No Charts and I don't trade currencies.
Following this week's budget where Mark Carney has been given new tools, I thought I would highlight a few recent articles re UK and Sterling:-
www.dailymail.co.uk/news/article-2296676...-Osbornes-bacon.html
"It is not yet clear what ‘unconventional’ methods Carney will use. But there are plenty of hints buried in the Budget documents. Among those listed are further rounds of printing money beyond the £375 billion already undertaken."
seekingalpha.com/article/1283801-is-gbp-...is-waiting-to-happen
Is GBP A Currency Crisis Waiting To Happen?

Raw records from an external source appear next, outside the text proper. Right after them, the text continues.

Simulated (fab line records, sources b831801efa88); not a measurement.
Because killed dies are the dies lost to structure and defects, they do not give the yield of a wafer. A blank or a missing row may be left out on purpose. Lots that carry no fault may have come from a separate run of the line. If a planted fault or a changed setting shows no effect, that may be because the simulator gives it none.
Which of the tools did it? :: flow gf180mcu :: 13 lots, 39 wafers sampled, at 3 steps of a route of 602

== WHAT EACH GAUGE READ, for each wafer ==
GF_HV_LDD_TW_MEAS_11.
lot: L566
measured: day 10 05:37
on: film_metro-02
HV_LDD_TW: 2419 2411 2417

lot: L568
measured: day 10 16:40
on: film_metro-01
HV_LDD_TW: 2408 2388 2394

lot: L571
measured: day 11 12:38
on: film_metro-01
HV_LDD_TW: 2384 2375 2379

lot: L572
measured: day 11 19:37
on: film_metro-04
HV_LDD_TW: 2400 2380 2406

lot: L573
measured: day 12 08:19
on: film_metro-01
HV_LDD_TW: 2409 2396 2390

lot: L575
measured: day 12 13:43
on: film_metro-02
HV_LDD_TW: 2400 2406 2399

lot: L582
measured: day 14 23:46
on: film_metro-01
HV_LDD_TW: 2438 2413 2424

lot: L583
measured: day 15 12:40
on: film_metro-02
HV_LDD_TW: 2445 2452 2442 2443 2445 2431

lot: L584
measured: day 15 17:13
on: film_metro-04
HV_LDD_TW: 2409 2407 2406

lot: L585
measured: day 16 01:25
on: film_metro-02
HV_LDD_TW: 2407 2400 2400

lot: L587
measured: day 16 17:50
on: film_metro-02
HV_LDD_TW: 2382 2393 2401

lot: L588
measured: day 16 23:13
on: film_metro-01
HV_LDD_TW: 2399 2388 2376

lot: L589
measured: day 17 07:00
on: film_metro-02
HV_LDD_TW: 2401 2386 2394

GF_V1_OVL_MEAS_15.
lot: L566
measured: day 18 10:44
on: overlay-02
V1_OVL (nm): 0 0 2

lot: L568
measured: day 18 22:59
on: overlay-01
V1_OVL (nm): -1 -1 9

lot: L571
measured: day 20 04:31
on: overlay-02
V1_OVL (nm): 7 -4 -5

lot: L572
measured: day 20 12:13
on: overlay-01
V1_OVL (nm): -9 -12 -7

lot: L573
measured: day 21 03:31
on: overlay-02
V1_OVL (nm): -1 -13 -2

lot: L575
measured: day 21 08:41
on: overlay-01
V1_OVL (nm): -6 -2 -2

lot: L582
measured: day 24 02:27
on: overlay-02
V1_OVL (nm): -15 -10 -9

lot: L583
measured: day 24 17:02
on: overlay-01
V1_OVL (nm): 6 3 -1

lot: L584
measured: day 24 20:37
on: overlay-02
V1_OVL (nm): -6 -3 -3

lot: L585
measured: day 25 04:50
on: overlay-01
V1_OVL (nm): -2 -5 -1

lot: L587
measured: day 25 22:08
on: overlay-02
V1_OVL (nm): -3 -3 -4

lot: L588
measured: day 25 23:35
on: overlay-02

Mar 18 2013, 14:49 by: Kevin Lester.
( includes: FXB, GBB Disclosure: I have no positions in any stocks mentioned, and no plans to initiate any positions within the next 72 hours. I wrote this article myself, and it expresses my own opinions. I am not receiving compensation for it. I have no business relationship with any company whose stock is mentioned in this article.)
The idea that the UK is facing the possibility of a full-blown currency crisis has gathered increasing momentum since the start of the year, as GBP has continued to battle with the JPY for the dubious distinction of being the world's worst performing major currency (for the record, the JPY has once again pulled ahead in this race to the bottom). Speaking in Amsterdam last week, the Dutch finance minister, and president of the Euro Group, Jeroen Dijsselbloem warned "England is vulnerable…a new sterling crisis could happen again."
Before we get into whether such speculation is justified, or merely hyperbolic European schadenfreude, it is useful to first define exactly what a currency crisis is. Traditionally, a currency crisis is associated with fixed exchange rate regimes (such as the last UK currency crisis in 1992, when GBP was a member of the ERM), and occurs when speculators determine that the peg is unsustainable (normally because it overvalues the currency).
However, a currency peg is not a prerequisite for a currency crisis, which may be defined as a "dramatic change in the country's nominal exchange rate" (Temin, 2013). As GBP (FXB) has no formal peg, a currency crisis could perhaps be linked instead to its 'fair value', as measured by purchasing power parity. Currently, using the OECD methodology for calculating purchasing power parity, GBP/USD (GBB) should currently be trading at about $1.47 on a 'fair value' basis (interestingly, despite the recent poor performance of GBP, it still trades at a premium to the USD; against the EUR it looks about 10% undervalued).
As such, if we use the USD as our benchmark, it would perhaps make sense to view any GBP depreciation of 25% or so below 'fair value' as a GBP 'crisis'; this would imply a GBPUSD spot rate of about $1.10. Such a level may seem implausible, but we have been there before, during the currency crisis of the mid '80s, GBP/USD hit a low of $1.03 (it had been trading as high as $2.40 less than 5 years previously).
So what could trigger a GBP crisis that could see such a significant currency devaluation? Traditionally, there are two (related) factors that can trigger a currency crisis: 1) an unstable external debt position; or 2) a declining level of national competitiveness (often resulting in a large and / or persistent current account deficit). I would also be inclined to add a third factor, in light of the current economic environment: the excessive use of unconventional monetary policy (i.e. quantitative easing) to stimulate the domestic economy. The bad news for the UK is that all three risk factors represent red flags for GBP.
(Only copied page 1 as keeps rejecting my registration to get page 2)
Buy some gold I guess for non currency traders as a hedge?